But then, Joyce Maynard was only 20 years old. And that wintry New Year’s Day, J.D. Salinger turned 54, a towering gray Easter Island-headed isolato with a dark aura and love for old movies.

That’s the real reason I look forward to Ms. Maynard’s story. She could explore big artistic and social questions.

J.D. Salinger worshiped youth, and, God knows, he helped every sensitive youth who read his work. He held out for authenticity and kindness over thuggery in several brilliant narratives that will be read 100 years from now. But the sad fact, for the rest of us, anyway, is that his strong, delicate, Mars-walking machinery stopped moving when it bumped up against adulthood. In the life of Mr. Salinger’s stories, the correct response to mature demands was either a high-flown spiritualism that sometimes felt too glibly Eastern for me-think of the soupy stuff in Zooey or Raise High the Roof Beam, Carpenters -or Seymour Glass’ answer in Room 507, self-annihilation.

Mr. Salinger himself seems to have chosen a mixture of those two answers, and his choice should be honored. I feel that his withdrawal to flinty New Hampshire is in the great tradition of all sadhus (and tax-phobes), that he was within an artist’s rights to keep Ian Hamilton from printing portions of his letters in his 1987 book, In Search of J.D. Salinger , that journalists shouldn’t go up there and bug him, and that he had good reasons for quitting publishing. Maybe that he’d run out of youthful material. Maybe that he was creating the sort of ineffable work that is best published posthumously (his fellow New England recluse, Emily Dickinson, chose to publish only two poems in her lifetime).

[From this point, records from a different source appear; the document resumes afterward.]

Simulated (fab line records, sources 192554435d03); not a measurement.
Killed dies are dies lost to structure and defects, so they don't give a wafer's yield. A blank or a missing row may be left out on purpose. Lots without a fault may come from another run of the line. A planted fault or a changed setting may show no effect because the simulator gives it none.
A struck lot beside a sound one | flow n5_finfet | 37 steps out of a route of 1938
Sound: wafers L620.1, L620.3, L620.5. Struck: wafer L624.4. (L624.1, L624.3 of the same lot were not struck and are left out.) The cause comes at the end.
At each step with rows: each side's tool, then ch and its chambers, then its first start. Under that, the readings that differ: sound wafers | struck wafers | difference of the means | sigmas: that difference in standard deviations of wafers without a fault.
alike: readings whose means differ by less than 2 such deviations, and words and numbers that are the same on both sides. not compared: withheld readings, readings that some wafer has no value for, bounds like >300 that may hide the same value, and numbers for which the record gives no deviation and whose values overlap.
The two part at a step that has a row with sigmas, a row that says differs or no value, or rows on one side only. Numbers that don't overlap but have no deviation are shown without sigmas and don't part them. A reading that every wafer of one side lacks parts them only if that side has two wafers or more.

Yet, I also feel the anger many of us feel toward a great teacher who left us hanging at the back door of adolescence without a good answer to the question, How do you grow up? I wonder how successfully J. D. Salinger himself negotiated adulthood. More pointedly, I wonder whether the bright yellow thread of child love that runs through his work was in his life, too.

The Catcher in the Rye is full of child love, and “A Perfect Day for Bananafish” of course includes a love song to a girl child, muted, with foot-kissing and that strange, gluttonous, lusty fantasy about the fish thrown in, for good phallic-vagina dentata measure.

This was always the shadow in Mr. Salinger’s work, maybe the shadow that helped make it great, but with all the hints and the fuck-the-Freudian leitmotif, I wish he’d been more plain about his desire. In Lolita , Vladimir Nabokov boldly and maturely planted his flag in pedophilia. Yes, a murderer and sociopath is telling you this story but, look, you sympathize with him, you know these feelings, they’re in you, too. J.D. Salinger was both more sincere and obscure.

Sometimes his metaphysics strike me as a defensive response to the desire to kiss the feet of young girls.

Aah, James Joyce, vot do you hef to say about zees?

Of course, Ms. Maynard was 19 when she got her to the hummery, while Sybil in “A Perfect Day for Bananafish” seems to be about 5 or 6, and Lolita is 12. All right; Joyce was an adult when J.D. Salinger chose her. But that touches on the larger question Ms. Maynard surely has something to tell us about.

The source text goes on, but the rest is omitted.